Sunday, November 1, 2009

East Texas Back Roads

Seems so long ago now.

That right of passage from two wheel transport up to the family car.

Gaining the trust of my parents to prove that I was responsible enough and worthy of learning to drive. To take the only mode of modern day transportation my parents owned and take it out on the open road.

The first new car my parents ever owned was a 1972 Mercury Comet. Up to that point, every car we called ours was at least a second or third hand used model.

Come to think about it, that '72 Comet was the only new car that ever graced a driveway where the Chambers' resided.

Most of my driving skills were learned on a paper route; during the darkness of early morning hours, running the back roads, city streets, and highways between the east Texas towns of Woodville and Jasper.

Mind you the cars I speak of rarely ever had an automatic transmission. I loved the shifting of gears and figuring out how 'not' to jerk the car around by dumping the clutch when shifting gears.

One of my favorite cars we came across was a 1958 Chevy. You remember the body style...the area just above the tail lights were horizontal fins. Kind of reminded me of a whales tail fin but sort of swollen.

It had four doors, was turquoise and white. A six-cylinder engine, with standard shift on the column. Originally owned my dad's brother, but driven mostly by my Aunt 'Tiny'. Can't remember what her given name was right now...but that's what we called her. She was a little bitty lady and loved doing stuff out of doors.

My aunt and uncle lived in Alvin, TX. Remember the story about my dad growing up in Alvin...well his brother kept his family there until they moved to the Texas hill country out around Junction, TX., but that's another story.

By living in Alvin, the commute to Galveston for my aunt to spend a day of fishing and crabbing was easily accomplished.
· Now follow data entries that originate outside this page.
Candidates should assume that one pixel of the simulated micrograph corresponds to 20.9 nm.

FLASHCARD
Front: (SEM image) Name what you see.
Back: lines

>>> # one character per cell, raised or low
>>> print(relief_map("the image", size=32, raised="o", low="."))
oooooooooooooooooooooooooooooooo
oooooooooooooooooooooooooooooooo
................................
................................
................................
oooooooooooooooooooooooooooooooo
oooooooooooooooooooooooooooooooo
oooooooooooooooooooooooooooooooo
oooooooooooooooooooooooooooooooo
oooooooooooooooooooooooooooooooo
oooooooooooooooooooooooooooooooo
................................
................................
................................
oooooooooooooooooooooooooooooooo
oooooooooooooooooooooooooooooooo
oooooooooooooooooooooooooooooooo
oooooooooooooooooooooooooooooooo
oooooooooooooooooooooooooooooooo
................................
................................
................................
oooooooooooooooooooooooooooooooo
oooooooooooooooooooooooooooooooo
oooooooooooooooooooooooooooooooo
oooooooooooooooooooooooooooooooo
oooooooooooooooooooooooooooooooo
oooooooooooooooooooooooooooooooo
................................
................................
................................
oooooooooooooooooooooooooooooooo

There's no telling how many trips she had under her belt, but I can tell you this...every time it rained, the trunk would take on a bit of water due to the rust holes around the back window...(standard options of the early Chevrolet models) ....and the mix of fresh rainwater with the remnants of sand, crabs, and saltwater would allow an aroma familiar only to the gulf coast would emanate out and find the nearest and untested set of nasal orifices, resulting in the usual response from the unsuspecting victim...

"What the heck is that smell.....?"

It got better....or weaker with time and more frequent rainfall.

Going back to the paper route my parents were responsible for, at one time we had the entire distributorship of the Beaumont Enterprise and the Beaumont Journal for the entire town of Woodville, Texas and its outlying areas. I perfected my driving skills while dodging potholes and throwing rolled up newspapers at the end of subscribers driveways.

No big deal you say. How about if I tell you that I wasn't even out of junior high school when all this was 'happening'? Thinking back, it probably wasn't all that odd learning how to drive at the young tender age of 13 or 14 years old.

Reckon you could say I had earned the trust of my parents. I remember my dad dozing off during parts of the route, leaving me to drive and make the tosses that had to be made. Reckon he felt pretty good about me and my driving ability.

Have you ever heard a song on the radio and either the song or the words would transport you back to a time in your life that just made you smile and maybe laugh at the memory?

Just last week, the country and western song by Alan Jackson; "DRIVE" came on and caused me to make that trip down memory lane.

...and I would press that clutch,

and I would keep it right,

and he'd say, 'a little slower son you're doing just fine,

just an old dirt road with trash on each side,

but I was Mario Andretti,

when daddy let me drive....

I remember several different events while driving the paper route. The nocturnal life of the native critters in our corner of the world, snowflakes as big as fifty cent pieces, and the best place to get a grilled cheese at 4 A.M.

Every time my travels take me through that part of Texas, I look for specific landmarks and re-visit that time in my childhood and smile....because,

...I was high on a mountain,

when daddy let me drive.


  1. Jake this is my all time favorite post. It made me think of my dad and how he let me drive his car. We still have my husband's 55 Chevy pick up same color turqouise & white. Please send this to that magazine I told you about. They pay and people would love to read this.

  2. 1st car was a '76 Torino automatic. That was a big slug of metal. I didn't learn to drive a straight until I was 19. After learning on with my girlfriend's car, I didn't want to drive automatics anymore. I just recently bought an automatic truck and now I'm happy not to have to switch gears all the time. Good post, Mr. Chambers. Brings back memories.